Some time ago founder member of the Warhol Cover Collectors Club, Kevin Kinney, found a variant of the “MTV – High Priority” LP cover that few, if any, of us knew existed. Instead of the red shading to the MTV-logo on the front, the shading was yellow and the titles along the top of the front cover were in black print instead of white, red and blue. I’ve been checking every copy that I have seen on Ebay looking for a yellow version but to no avail. Then one came up a week or so ago and I was about to “buy it now” when it disappeared. Fellow collector Niklas L had seen it first and nabbed it! But, having sent Niklas some of my fabricated “Progressive Piano” and other covers for his collection he very generously thanked me by sending the yellow “MTV – High Priority” album together with André Heller’s “Stimmenhögen” LP. Even this turned out to be unusual. Two versions were listed on Rate Your Music – one on the Electrola and one on the HMV label. The copy Niklas sent me was also on the HMV label, but with a completely different catalogue number from those listed on RYM.
The only reason to have the Heller LP is the fact that the booklet inside the gatefold has a little Warhol drawing on one page (pictured above). In 1981 Heller was photographed by Warhol and two Polaroids from this session were recently sold by Christies.
The picture in the lyric booklet is probably Warhol’s portrait of Heller which, judging by Heller’s pose with arms crossed must have been done on that occasion. It fits with the Polaroids, which show him bare to the waist, arms crossed and wearing leather trousers. I suppose Heller chose to include the drawing to show that Warhol had done a portrait of him. I do not suppose that Warhol did the drawing specifically for this record cover. One could argue that the Swan Lake and Daphnis & Chlöe albums from 1955 with Warhol drawings fall into the same category, but Warhol did those drawings specifically for the albums and they illustrate the ballet content. However, one could say that the portraits on the covers of many albums definitely listed as being Warhol covers (Aretha Franklin, Billy Squier, Paul Anka, Liza Minnelli, John Lennon etc.) were not painted specifically for the record covers. So do I include the Heller album as a bona fide Warhol cover or not?

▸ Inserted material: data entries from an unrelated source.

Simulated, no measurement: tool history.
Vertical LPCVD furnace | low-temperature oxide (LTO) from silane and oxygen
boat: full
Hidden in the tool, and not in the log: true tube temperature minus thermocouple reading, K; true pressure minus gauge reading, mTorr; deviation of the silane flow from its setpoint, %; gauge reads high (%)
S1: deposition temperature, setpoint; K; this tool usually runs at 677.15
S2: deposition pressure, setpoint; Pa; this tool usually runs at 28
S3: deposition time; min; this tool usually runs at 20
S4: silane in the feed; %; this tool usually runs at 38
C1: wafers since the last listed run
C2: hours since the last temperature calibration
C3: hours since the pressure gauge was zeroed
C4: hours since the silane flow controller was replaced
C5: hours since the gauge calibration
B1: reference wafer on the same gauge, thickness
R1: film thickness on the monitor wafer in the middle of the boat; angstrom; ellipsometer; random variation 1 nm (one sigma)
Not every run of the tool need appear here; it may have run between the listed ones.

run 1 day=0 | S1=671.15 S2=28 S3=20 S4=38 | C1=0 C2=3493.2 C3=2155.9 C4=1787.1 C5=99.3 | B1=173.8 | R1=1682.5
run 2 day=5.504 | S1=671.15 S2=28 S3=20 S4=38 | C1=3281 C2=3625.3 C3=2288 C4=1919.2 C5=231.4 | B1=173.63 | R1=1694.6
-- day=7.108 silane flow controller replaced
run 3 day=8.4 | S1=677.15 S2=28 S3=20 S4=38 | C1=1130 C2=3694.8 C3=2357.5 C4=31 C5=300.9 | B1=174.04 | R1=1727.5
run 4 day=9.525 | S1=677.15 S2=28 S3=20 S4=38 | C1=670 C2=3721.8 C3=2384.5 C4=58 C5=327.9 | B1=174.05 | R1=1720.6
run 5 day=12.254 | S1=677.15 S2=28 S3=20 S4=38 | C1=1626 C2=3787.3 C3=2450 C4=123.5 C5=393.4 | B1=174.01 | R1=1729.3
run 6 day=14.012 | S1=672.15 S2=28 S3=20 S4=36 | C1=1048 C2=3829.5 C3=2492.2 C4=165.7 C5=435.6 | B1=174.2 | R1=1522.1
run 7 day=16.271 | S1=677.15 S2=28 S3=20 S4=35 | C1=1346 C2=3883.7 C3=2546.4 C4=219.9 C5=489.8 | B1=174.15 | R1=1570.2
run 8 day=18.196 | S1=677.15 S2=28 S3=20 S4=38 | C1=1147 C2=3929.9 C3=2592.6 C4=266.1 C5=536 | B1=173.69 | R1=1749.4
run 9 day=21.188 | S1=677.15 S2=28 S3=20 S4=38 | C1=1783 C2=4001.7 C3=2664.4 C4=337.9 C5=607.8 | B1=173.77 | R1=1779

An unusual copy of Prokofiev’s “Alexander Nevsky” LP came up on Ebay last week. This had the original 1949 cover design but with orange colour blocks. I have previously seen blue, green and pink versions, but never an orange one. and I wonder if the colour variations were later pressings of the album. This one definitely is. The record has Columbia Records’ “6-eye” label rather than the Dark blue Columbia Masterworks label used since the introduction of the LP in 1948. According to Ron Penndorf’s Labelography the grey”6-eye” label was introduced in 1955 and phased out in 1962. As may be seen from the label picture, the designation “Unbreakable” appears to the left of the spindle hole, indicating – again according to Labelography – that this is a later pressing; probably late fifties or early sixties. I find it fascinating that Columbia chose to keep the original cover design from 1949 on this repressing rather than commission a new cover.